The pair grew up in North Georgia, educated on a diet of classical music from their mother, and a mixture of classic rock and heavy metal courtesy of their dad, but it wasn’t until the sisters, still barely into their teens, attended a local bluegrass festival with some family friends that they had their musical epiphany.

“We’d been playing in orchestras and quartets for many many years, but that was the first time we were able to experience music in a really joyful, improvisational and fiery way – watching these bluegrass quartets jam on stage,” Megan recalls. “That was a bit of an ‘ah-ha!’ moment for us. The switch clicked and really inspired to drop our classical instruments and start playing roots American music instead.”

Bluegrass is greener

Throwing yourself head-first into bluegrass music wasn’t exactly a normal thing for teenage girls to do in the early 2000s, even in a roots-music heartland such as Georgia – a fact that’s not lost on the sisters.

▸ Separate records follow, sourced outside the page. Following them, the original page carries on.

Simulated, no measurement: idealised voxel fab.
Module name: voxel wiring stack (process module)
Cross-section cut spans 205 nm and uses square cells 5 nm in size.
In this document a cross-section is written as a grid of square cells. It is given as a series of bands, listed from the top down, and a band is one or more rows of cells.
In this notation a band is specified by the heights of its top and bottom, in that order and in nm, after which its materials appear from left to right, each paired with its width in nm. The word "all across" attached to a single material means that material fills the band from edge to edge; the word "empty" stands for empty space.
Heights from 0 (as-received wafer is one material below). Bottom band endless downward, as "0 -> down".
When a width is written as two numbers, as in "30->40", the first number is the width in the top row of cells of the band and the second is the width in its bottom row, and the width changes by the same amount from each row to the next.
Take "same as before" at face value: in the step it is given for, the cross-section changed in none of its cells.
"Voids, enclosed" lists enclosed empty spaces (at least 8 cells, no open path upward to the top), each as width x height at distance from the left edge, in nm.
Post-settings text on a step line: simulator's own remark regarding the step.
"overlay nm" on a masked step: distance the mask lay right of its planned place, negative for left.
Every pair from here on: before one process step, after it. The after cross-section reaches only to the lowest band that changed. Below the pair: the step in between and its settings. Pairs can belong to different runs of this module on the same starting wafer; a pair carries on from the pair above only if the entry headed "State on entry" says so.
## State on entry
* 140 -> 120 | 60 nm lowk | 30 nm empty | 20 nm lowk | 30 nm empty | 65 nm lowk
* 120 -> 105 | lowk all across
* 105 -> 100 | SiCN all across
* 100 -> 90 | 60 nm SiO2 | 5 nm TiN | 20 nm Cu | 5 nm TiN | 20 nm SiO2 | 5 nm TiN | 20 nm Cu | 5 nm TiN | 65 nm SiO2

“Dude, we were like the antithesis of cool!” Rebecca exclaims, laughing. “We were teenagers and we were so suckered in by bluegrass music… it’s kinda strange that we were! But it was a very natural progression. I’m a very energetic person, so for me the mandolin and that banjo really made sense, because they’re really aggressive, percussive instruments, but I think it took you a bit longer, Megan…”

“I did try to play mandolin, I tried to play banjo and guitar… but I guess me and fretted instruments just don’t really quite work!” Megan agrees. “But when I saw a Dobro being played for the first time, I saw a connection between the Alison Krauss records we’d been listening to, and Jerry Douglas… and not really knowing what that instrument was or what that sound was. And making that connection of, ‘Oh, that’s the Dobro, that’s what I’ve been hearing!’ And just immediately being so intrigued by it. It fit me so perfectly.”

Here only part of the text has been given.